In [2]:
import pandas as pd

def extract_primary_artist(artist_string: str) -> str:
    """Extract the first artist before any comma."""
    return artist_string.split(",")[0].strip()

def normalize_artist_name(artist: str) -> str:
    """Normalize artist names for consistent comparison."""
    return artist.strip().lower()

def main():
    # Load all datasets
    df_liked = pd.read_csv("data/liked.csv")
    df_fav_albums = pd.read_csv("data/liked_albums.csv")

    # Extract primary artists from both datasets
    primary_artists_liked = df_liked["Artist Name(s)"].apply(extract_primary_artist)
    primary_artists_albums = df_fav_albums["Artist Name(s)"].apply(extract_primary_artist)

    # Combine and deduplicate
    all_artists = pd.concat([primary_artists_liked, primary_artists_albums]).drop_duplicates()

    # Normalize artist names (optional, for consistency)
    all_artists_normalized = all_artists.apply(normalize_artist_name)

    # Save to a new CSV
    all_artists.to_csv("data/unique_artists.csv", index=False, header=["Artist"])
    print(f"Saved {len(all_artists)} unique artists to data/unique_artists.csv")

if __name__ == "__main__":
    main()

Saved 2126 unique artists to data/unique_artists.csv


In [3]:
import pandas as pd
import requests
import concurrent.futures
from tqdm import tqdm  # For a nice progress bar

# Define your API details
API_KEY = "74a510ecc9fc62bf3e0edc6adc2e99f9"
SHARED_SECRET = "6184d698e147753ab718bbf8572c5b9b"
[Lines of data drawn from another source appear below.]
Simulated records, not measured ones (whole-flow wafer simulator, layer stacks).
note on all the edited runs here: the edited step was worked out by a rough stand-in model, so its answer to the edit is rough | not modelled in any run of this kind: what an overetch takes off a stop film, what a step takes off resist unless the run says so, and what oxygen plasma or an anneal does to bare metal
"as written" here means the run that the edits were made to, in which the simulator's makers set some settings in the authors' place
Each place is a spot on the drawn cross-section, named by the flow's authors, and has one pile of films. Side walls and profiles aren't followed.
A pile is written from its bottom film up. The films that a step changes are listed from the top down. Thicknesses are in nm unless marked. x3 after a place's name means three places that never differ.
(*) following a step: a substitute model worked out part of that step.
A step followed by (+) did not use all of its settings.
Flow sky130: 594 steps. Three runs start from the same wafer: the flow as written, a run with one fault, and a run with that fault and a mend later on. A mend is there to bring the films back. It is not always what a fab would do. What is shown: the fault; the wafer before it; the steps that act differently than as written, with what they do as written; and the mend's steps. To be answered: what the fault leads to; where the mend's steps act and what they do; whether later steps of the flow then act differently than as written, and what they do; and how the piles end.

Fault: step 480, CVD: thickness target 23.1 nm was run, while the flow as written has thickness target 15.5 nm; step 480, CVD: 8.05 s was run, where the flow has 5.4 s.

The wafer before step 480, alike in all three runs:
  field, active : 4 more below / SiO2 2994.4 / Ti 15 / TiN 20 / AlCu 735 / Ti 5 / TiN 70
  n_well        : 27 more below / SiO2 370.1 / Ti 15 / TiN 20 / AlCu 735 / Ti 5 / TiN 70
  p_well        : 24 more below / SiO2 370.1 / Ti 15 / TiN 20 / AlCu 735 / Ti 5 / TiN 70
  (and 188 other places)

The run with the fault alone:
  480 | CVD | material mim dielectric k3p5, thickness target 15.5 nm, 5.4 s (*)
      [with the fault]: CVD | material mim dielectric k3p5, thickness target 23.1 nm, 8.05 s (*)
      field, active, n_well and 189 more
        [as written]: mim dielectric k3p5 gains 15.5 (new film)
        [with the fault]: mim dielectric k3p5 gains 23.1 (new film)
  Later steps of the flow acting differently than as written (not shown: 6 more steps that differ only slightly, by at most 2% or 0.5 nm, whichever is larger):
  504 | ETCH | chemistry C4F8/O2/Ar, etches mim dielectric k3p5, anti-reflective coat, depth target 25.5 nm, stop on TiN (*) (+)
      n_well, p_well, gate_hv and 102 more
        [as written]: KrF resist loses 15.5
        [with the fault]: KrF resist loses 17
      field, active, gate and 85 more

# Read in the list of unique artists
unique_artists = pd.read_csv('data/unique_artists.csv')

# Function to get similar artists from Last.fm
def get_similar_artists(artist_name):
    url = f"http://ws.audioscrobbler.com/2.0/?method=artist.getsimilar&artist={artist_name}&api_key={API_KEY}&format=json"
    try:
        response = requests.get(url)
        data = response.json()
        
        # Handle case where no similar artists are found
        if 'similarartists' in data and 'artist' in data['similarartists']:
            similar_artists = [similar_artist['name'] for similar_artist in data['similarartists']['artist']]
            return artist_name, similar_artists
        else:
            return artist_name, []
    except Exception as e:
        print(f"Error fetching data for {artist_name}: {e}")
        return artist_name, []

# List to store results
similar_artists_data = []

# Function to process each artist
def process_artist(artist):
    artist_name, similar_artists = get_similar_artists(artist)
    return [(artist_name, similar_artist) for similar_artist in similar_artists]

# Using ThreadPoolExecutor for concurrent requests
with concurrent.futures.ThreadPoolExecutor(max_workers=10) as executor:
    # Submit tasks to the executor for each artist
    futures = {executor.submit(process_artist, artist): artist for artist in unique_artists['Artist']}
    
    # Set up a progress bar
    for future in tqdm(concurrent.futures.as_completed(futures), total=len(futures), desc="Fetching similar artists"):
        result = future.result()
        for artist_name, similar_artist in result:
            similar_artists_data.append({"Artist": artist_name, "SimilarArtist": similar_artist})

# Convert to DataFrame and save as CSV
similar_artists_df = pd.DataFrame(similar_artists_data)
similar_artists_df.to_csv('data/liked_artists_only_similar.csv', index=False)

print(f"Saved similar artists data to data/liked_artists_only_similar.csv")


Fetching similar artists: 100%|██████████| 2126/2126 [07:40<00:00,  4.62it/s]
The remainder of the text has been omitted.